Mike Newell, the Bafta-winning director of films including Four Weddings And A Funeral and Harry Potter And The Goblet Of Fire, has called for the appointment of a “UK film czar” to represent the independent film sector’s interests with government.
“You need people to make [the industry] cohere,” said Newell. “The whole trade at the moment has exploded into little inter-competing and not particularly friendly to one another [groups]. That person needs to be a czar, who needs to be able to massage all of these disparate interests.”
He was echoed by veteran sales executive Michael Ryan.
“We need a figurehead to negotiate, suggest [to] or threaten government you are going to lose this bloody industry unless you give it some tax advantages or help,” said Ryan. “[The government] probably won’t listen unless you’ve got a figurehead.”
He pointed to Chariots Of Fire producer David Puttnam as an example of someone who used to be able to talk on behalf of the UK film industry to government.
“Those producers became czars because they were very, very good at what they did and then they had some power to negotiate,” he said.
Newell and Ryan were speaking at a panel called ‘Financing Independent Film’ at the Kingston International Film Festival on Friday June 23. They were discussing the “extreme difficulty” UK independent films currently face in raising finance given the “dearth of private equity” available to producers. They were joined by Michelle Jenkins from Film London; Stephanie Charmail from Shorts TV; Keith Kehoe, investment director at Great Point Media; leading media accountant Sam Ampah from Alliotts; and Fiona Gillies, producer and co-founder My Smash Media.
In a pre-recorded address, Adrian Wootton, CEO of the British Film Commission and Film London. concentrated on the UK’s production, skills landscape and “its fantastic eco-system.” But he also acknowledged the challenges.
“It’s a complicated time. I’d be lying if I didn’t acknowledge that,” Wootton commented. He cited recent Sundance successes such as Polite Society and Rye Lane as evidence “we are still making some extraordinarily brilliant films…for a country our size, we are punching massively above our weight and we have a situation where essentially we are probably one of the biggest content hubs on planet earth.”

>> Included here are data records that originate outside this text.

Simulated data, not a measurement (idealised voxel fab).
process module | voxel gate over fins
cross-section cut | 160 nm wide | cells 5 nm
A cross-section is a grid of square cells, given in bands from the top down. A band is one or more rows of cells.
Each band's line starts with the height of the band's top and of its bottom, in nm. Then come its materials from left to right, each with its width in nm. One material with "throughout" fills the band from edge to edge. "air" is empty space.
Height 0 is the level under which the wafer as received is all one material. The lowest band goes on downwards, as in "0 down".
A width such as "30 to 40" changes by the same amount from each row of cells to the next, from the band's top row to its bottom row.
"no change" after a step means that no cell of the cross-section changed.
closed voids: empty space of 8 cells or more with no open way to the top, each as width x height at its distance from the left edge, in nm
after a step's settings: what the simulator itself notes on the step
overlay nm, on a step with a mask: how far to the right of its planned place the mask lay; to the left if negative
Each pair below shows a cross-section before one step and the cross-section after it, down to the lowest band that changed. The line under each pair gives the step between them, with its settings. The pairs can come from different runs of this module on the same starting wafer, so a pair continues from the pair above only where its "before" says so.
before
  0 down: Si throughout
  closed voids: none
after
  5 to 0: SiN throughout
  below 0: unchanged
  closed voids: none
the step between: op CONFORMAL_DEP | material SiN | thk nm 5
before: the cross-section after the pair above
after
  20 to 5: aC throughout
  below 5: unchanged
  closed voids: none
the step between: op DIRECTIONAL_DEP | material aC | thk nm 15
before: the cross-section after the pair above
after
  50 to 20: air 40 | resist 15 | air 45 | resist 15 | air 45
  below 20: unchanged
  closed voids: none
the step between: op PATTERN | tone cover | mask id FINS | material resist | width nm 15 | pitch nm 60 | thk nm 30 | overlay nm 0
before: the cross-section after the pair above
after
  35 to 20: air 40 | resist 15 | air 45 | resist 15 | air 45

Wootton trumpeted the work of the UK’s Skills Task Force and the BFI’s “skills clusters”.
“What I can tell you from talking to my friends in Europe, North America and elsewhere, we [in the UK] are doing more, at the pace that we are building studios or training people, than anywhere else in the world,” Wootton said. “That doesn’t mean we need to be complacent about it but does mean we need to see the context that there are a lot of positive things happening.”